Click-Click-Click... Click-Click... Click-Click-Click...
Sound familiar?
All hours of the day and night I hear the sounds of students intensely clicking a secret message to a friend - it's the sound of the text message. Sadly, I used to be just like them. Recently however I have begun to realize that text messaging, IMing, e-mailing and facebooking are about the worst possible ways of communicating.
Technology is supposed to make life easier, help us to enjoy it more, and allow us to fully appreciate the opportunities around us. But has all this technology gone overboard? Have we become robot-like machines, just like our computers and cell phones, incapable of freely experiencing life?
In the business world people are forced to take vacations to obscure places just so they don't have to deal with work, to "get away from it all," but guess what?

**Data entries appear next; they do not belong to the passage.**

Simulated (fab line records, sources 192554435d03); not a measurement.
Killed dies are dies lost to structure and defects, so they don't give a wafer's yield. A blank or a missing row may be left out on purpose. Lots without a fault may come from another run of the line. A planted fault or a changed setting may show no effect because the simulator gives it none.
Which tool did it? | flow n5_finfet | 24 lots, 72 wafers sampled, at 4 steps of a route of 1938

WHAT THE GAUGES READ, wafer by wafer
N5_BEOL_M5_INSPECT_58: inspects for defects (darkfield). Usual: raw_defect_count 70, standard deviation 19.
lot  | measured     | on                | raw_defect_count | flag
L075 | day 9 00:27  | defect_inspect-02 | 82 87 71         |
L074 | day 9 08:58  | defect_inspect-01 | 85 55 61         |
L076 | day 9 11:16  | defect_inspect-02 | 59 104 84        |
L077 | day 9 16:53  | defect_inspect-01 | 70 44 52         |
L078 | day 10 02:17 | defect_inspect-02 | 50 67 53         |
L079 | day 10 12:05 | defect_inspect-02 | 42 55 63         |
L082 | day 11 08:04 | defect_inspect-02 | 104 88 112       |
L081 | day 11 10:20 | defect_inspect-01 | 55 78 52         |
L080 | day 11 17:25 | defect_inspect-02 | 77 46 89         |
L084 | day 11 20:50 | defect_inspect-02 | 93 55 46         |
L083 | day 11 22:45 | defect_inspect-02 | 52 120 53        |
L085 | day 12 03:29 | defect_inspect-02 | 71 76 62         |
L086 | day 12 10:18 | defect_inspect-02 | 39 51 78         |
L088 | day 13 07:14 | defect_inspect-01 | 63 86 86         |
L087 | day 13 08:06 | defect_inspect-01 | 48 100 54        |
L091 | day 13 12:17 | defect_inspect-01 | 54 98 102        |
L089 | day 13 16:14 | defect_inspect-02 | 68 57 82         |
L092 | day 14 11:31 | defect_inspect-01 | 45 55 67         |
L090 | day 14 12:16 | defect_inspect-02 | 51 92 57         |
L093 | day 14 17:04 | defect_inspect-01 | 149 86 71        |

Most vacation destinations are neatly equipped with convenient Internet terminals so that we can check our business or school e-mail, just to "confirm everything is going alright." Not that this matters to the real high-rollers, they have a Star Trek-looking device that is a phone, a computer, a notepad, a television and a newspaper.
The best vacation I ever had was camping in the Adirondacks with my buddies. There was no cell service, no computers, just four of us; a tent, some fishing rods and a campfire. It rained the whole time, yet with no one bothering us from "the real world" we were able to just enjoy nature, and conversation. These are the moments we forget in the hustle and bustle of daily life.
Though the technology for those suffering from work-a-holism isn't a huge problem and it is beneficial to employers and employees, its way to easy to get caught up in until is spirals out of control taking over our entire lives. And we wonder why everyone around us is stressed out.
Worse yet, millions of Americans have been duped into the trap of match.com and e-harmony success stories. Instead of meeting people and finding common interests, we read their love resume online.
It's a relationship, not a job. Matching interests on facebook isn't really going to get us anywhere, nor is having a computer-generated list of possible companions, that of all things a computer, (a box with a bunch of wires and motherboards or whatever) said were "matches."
Newsflash, you still have to go out with the person for that awkward first time, unless of course you plan on getting e-married and maybe making some e-love. But even after procreating the little e-kids, do you really know the person?
There is no way the e-love scene is actually easier, or more acceptable than just introducing yourself to cute girl who sits next to you in class, or to your buddies girlfriend's friend that came over for the Super Bowl.
Internet dating is just another vice to hold people from gaining confidence. With a few exceptions, text messaging isn't much better or more convenient, its just another way for people to hide behind insecurities. Until we can have the confidence to actually make the phone call, we're cheating ourselves.
After all, generations before us managed to find soul mates without the help of computers, and dating services. And consider this force-fed piece of information; divorce rates are at an all time high.
Now, where will we find ourselves in five years? Instead of calling or meeting for coffee, will we still be texting, sending IMs and writing on each other's walls?
Is it that we think our voices sound silly on the phone? Are we afraid that maybe we'll spill coffee down our shirt? Is there a chance that we'll have a booger in our nose?
Either way, sometime after the 100 texts, the 30 minute IM conversations at 3 a.m., and the 26 wall postings, we will have to face up to our insecurities and stop hiding behind our phones and inside our computers.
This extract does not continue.